This Monday, May 4, 2015 photo shows pea plant seedlings on display in New Paltz, N.Y. A lot of "six-packs" of pea transplants would be needed for a row of peas, so just plant seeds instead. (Lee Reich via AP)

This Monday, May 4, 2015 photo shows pea plant seedlings on display in New Paltz, N.Y. A lot of "six-packs" of pea transplants would be needed for a row of peas, so just plant seeds instead. (Lee Reich via AP)

Believe in seeds: They’ll expand your gardening horizons

“Plant seeds” may seem like an inane suggestion for a gardening column. But I’m serious. More and more people who garden these days put plants rather than seeds into the ground.

In the old days, the arrival of warm weather would have us all dropping bean, beet, marigold and zinnia seeds into moist soil, then eagerly waiting for those first green sprouts. Go into any garden center these days, though, and you can buy “cell packs” of robust bean, beet, marigold and zinnia plants. And these are what many folks are planting.

Buying transplants does, of course, give you a jump on the season. You’ll taste your first beans and smell your first marigolds sooner if you set out plants that were jump started in a greenhouse. And many annuals — tomatoes, peppers, impatiens and pansies, to name a few — must have growth well underway in spring if they are going to put on a reasonable performance in summer. But a lot of plants — including nasturtiums, bachelor buttons, corn and peas — don’t really need that jump start.

The main reason fewer people plant seeds these days is, I think, more serious: a lack of faith. People have trouble believing that dry, apparently lifeless specks the size of a comma or this letter “o’’ will grow into fat, juicy carrot roots or 6-foot-high hollyhock towers.

Once you have the faith and plant seeds, however, you reap practical benefits. Most obviously, seeds are cheap. For the same price as a single delphinium plant you could buy enough seeds to create a garden full of delphiniums. Most flowers look better planted in abundance anyway.

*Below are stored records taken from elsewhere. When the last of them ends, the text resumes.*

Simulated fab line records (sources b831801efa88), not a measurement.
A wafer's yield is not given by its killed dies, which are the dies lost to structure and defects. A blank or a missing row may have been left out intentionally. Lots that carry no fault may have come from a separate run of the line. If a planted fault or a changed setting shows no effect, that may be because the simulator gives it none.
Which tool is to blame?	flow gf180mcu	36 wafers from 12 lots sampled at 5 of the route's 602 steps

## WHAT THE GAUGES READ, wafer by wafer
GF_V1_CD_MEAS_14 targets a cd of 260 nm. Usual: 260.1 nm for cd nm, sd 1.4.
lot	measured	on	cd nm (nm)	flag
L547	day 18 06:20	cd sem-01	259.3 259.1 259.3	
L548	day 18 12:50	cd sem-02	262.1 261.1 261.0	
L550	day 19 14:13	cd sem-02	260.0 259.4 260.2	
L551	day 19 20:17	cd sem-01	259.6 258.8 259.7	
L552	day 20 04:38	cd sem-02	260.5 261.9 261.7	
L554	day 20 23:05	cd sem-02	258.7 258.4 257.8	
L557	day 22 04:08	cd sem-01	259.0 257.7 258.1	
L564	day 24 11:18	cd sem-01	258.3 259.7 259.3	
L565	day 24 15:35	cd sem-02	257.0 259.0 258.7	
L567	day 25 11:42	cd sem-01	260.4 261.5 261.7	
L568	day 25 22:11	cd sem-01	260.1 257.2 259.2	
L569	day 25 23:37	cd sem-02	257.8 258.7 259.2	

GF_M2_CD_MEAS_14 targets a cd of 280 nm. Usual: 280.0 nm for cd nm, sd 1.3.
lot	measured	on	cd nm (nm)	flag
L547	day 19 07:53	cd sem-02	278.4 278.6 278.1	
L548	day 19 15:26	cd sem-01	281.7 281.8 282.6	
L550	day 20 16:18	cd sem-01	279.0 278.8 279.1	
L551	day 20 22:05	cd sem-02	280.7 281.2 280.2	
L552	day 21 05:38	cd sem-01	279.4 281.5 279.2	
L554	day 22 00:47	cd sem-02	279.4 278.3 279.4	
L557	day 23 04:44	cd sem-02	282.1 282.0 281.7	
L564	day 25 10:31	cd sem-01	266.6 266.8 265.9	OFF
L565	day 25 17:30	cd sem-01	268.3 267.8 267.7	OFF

With some vegetables, it’s just not practical to grow transplants. Beans, for instance: At the recommended spacing of 2 inches apart, a modest, 10-foot row of beans would require about 60 plants, which is hardly a packet of bean seeds. So a cell pack of six bean plants, even a few cell packs, won’t put many beans on your plate.

Another plus for planting seeds is the much greater selection offered. Rather than planting Tendercrop, the one bean variety you might find as transplants, you could plant seeds of Blue Lake or Kentucky Wonder or any one of a number of other, better varieties available from the same establishment that sells you the transplants.

Connecticut Yankee is the delphinium variety that you’ll probably find potted up, and plants might be white, lavender or blue. If you wanted only white delphiniums, sow a packet of Galahad seeds; for only dark blue flowers, sow a packet of Black Knight.

By circumventing that seed-sowing step, you miss out on one of the great things about gardening. As wondrous as gardening is, it is more so when you see a seed sprout.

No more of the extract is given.